Class conscious - Andrew Martin usurps the first-class carriage

Unlike Americans, Brits don't complain about interlopers in first class on trains

Last Saturday, I was travelling to the north-west on one of Richard Branson's new Pendolino trains. These always bring out the snob in me, with all that aspirational streamlining; the show-off, aeroplane-style seats designed to remind you of Branson's other, more glamorous line of business; the spivvy little notes under the art in the lavatories stating that copies of the print can be purchased on the Virgin Trains website; and the relentless high tech. Brashness is the keynote: the train doors beep piercingly as they close; staff announcements are heralded by an electronic clanging that instantly wakes anyone who has been lucky enough to fall asleep in the uncomfortable chairs; and the alarms in the toilets are activated regularly because people mistake them for the flush button, which is cleverly obscured whenever the toilet seat is raised.

The only good thing about my journey was the discovery that the kiosk sold painkillers. With these, I could mitigate the effect of the seats on my chronic lower back pain. The return journey on the Sunday was worse, an ordeal relieved only by the playing out of an interesting class vignette . . .

The Pendolino came in to Preston at 12.50pm or so. It was already crowded, and by the time the Preston lot had boarded, it was like a refugee train. The overcrowding, we were repeatedly told, was due to "overloading". In other words, the train was crowded because it was crowded. It was also, as the train staff admitted, overheating badly, and of course on Pendolinos there are no windows that you can open. They're executive trains, and executives don't open windows. They travel in air-conditioned comfort. Well, that's the persistent fantasy of 21st-century travel.

As we pulled away from Preston, word spread that first class had been declassified - the seats in there were up for grabs to all. So I fought my way along to first where there was one spare place, which put me within earshot of a well-spoken American wearing patrician, crumpled cords. He was remonstrating with one of the train staff and, in the American way, not only had he read her name as it appeared on her name badge (let's pretend she was called Stephanie), he was even using it.

"Stephanie," he was saying, "I have paid the £15 supplement four times for my family to upgrade to first, and all these people [he gestured around the packed carriage] have first-class seats for nothing." We interlopers sat there reading our Sunday supplements, trying to look as though we weren't listening, and feeling terrible.

Stephanie politely explained that, as one of the few holders of a first-class ticket in the first-class carriage, he would be entitled to free food and beverages (except that the hot water wasn't working) from the first-class kiosk at the fore end of the train, while everyone else would have to go to the shop at the rear end and pay. The American shook his head. "I don't buy that argument, Stephanie," he said equably. "Does the free food I'd

be entitled to amount to £60 worth?" "No," admitted Stephanie.

The American wanted a refund. "Who's in charge of this train?" he asked. "What do you mean?" asked Stephanie, genuinely curious. She then told the American that if he wanted a refund he would have to go to the ticket office at Euston and fill out a form. "OK," he said, with remarkable quiescence, "thanks."

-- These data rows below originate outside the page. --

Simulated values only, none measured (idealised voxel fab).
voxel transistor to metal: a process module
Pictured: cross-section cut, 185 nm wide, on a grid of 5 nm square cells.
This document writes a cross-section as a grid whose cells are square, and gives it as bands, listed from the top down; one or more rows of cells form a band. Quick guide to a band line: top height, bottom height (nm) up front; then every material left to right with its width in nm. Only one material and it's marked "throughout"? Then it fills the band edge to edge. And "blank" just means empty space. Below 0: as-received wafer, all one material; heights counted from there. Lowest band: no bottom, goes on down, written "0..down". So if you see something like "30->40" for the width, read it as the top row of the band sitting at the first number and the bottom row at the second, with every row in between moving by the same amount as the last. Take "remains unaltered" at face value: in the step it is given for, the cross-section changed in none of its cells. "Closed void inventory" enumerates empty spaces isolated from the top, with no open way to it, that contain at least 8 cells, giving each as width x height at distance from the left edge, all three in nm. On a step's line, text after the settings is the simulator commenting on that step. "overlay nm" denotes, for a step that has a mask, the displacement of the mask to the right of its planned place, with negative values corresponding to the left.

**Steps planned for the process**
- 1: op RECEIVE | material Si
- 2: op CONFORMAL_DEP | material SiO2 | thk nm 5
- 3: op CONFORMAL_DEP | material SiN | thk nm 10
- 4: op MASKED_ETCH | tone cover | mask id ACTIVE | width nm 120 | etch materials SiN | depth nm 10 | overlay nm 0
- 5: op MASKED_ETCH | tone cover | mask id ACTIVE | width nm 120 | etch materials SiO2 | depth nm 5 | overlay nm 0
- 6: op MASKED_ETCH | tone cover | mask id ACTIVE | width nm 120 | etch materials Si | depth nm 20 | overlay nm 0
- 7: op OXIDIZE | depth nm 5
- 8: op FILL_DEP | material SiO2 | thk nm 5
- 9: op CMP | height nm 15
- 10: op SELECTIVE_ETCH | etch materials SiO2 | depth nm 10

The strange thing was that he hadn't been angry all along, or embarrassed. To him, the matter was straightforwardly financial and contractual, whereas to any Briton there would have been a class element, too, and they would have been unlikely to make the complaint in the first place because they would be aware of a subtext: I have paid not to be with hoi polloi, but now they're surrounding me. Instead, they would have simply turned the pages of their magazines, and seethed inwardly.